In x64 (from here on out, x64 is an abbreviation for x86_64), there are 16 general purpose registers used by the machine to manipulate data.

These registers are RAX, RBX, RCX, RDX, RDI, RSI, RSP, RBP and R8 through R15. These names will not mean much to you now, but you’ll explore the importance of each register soon.

When you call a function in x64, the manner and use of the registers follows a very specific convention. This dictates where the parameters to the function should go and where the return value from the function will be when the function finishes. This is important so code compiled with one compiler can be used with code compiled with another compiler.

For example, take a look at this simple Objective-C code:

NSString *name = @"Zoltan";
NSLog(@"Hello world, I am %@. I'm %d, and I live in %@.", name, 30, @"my father's basement");

There are four parameters passed into the NSLog function call. Some of these values are passed as-is, while one parameter is stored in a local variable, then referenced as a parameter in the function. However, when viewing code through assembly, the computer doesn’t care about names for variables; it only cares about locations in memory.

The following registers are used as parameters when a function is called in x64 assembly. Try and commit these to memory, as you’ll use these frequently in the future:

  • First Argument: RDI
  • Second Argument: RSI
  • Third Argument: RDX
  • Fourth Argument: RCX
  • Fifth Argument: R8
  • Sixth Argument: R9

If there are more than six parameters, then the program’s stack is used to pass in additional parameters to the function.

Going back to that simple Objective-C code, you can re-imagine the registers being passed like the following pseudo-code:

RDI = @"Hello world, I am %@. I'm %d, and I live in %@.";
RSI = @"Zoltan";
RDX = 30;
RCX = @"my father's basement";
NSLog(RDI, RSI, RDX, RCX);

As soon as the NSLog function starts, the given registers will contain the appropriate values as shown above.

However, as soon as the function prologue (the beginning section of a function that prepares the stack and registers) finishes executing, the values in these registers will likely change. The generated assembly will likely overwrite the values stored in these registers, or just simply discard these references when the code has no more need of them.

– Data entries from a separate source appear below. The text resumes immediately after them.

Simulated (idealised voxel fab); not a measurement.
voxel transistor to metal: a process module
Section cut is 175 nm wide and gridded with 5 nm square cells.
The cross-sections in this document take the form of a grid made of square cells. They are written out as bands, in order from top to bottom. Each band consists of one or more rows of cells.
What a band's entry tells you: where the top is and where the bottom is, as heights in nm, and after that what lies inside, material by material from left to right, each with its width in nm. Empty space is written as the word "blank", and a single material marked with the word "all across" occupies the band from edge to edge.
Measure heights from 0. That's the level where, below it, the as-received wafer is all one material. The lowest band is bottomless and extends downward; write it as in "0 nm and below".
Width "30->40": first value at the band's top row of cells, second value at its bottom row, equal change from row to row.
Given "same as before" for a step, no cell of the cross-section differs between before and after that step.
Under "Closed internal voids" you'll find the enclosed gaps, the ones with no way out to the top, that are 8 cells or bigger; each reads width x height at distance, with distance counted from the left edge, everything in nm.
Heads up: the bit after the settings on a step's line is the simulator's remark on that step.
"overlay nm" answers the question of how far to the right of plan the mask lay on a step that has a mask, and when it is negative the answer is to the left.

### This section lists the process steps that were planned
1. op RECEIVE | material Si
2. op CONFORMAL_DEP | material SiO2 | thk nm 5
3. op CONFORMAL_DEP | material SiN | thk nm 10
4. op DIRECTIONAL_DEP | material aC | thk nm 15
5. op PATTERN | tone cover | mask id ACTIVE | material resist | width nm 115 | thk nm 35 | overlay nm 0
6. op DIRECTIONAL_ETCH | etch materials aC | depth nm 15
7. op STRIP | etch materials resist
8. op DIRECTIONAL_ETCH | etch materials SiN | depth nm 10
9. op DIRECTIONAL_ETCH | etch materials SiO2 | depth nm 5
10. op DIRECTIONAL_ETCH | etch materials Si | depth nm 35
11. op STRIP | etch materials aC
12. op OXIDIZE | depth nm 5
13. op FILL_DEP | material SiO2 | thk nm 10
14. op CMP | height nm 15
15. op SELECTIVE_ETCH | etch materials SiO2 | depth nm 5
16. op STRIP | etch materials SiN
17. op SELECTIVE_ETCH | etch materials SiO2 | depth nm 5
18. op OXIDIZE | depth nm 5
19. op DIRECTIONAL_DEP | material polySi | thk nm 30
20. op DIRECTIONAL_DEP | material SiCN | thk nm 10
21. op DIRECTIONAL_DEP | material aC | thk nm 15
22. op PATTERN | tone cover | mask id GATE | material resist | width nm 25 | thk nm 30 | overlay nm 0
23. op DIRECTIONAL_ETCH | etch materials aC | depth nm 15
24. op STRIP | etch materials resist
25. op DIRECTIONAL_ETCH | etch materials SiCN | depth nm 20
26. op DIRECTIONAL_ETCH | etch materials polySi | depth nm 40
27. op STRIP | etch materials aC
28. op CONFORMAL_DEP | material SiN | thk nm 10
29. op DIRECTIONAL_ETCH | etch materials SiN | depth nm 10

This means as soon as you leave the start of a function (through stepping over, stepping in, or stepping out), you can no longer assume these registers will hold the expected values you want to observe, unless you actually look at the assembly code to see what it’s doing.

This calling convention heavily influences your debugging (and breakpoint) strategy. If you were to automate any type of breaking and exploring, you would have to stop at the start of a function call in order to inspect or modify the parameters without having to actually dive into the assembly.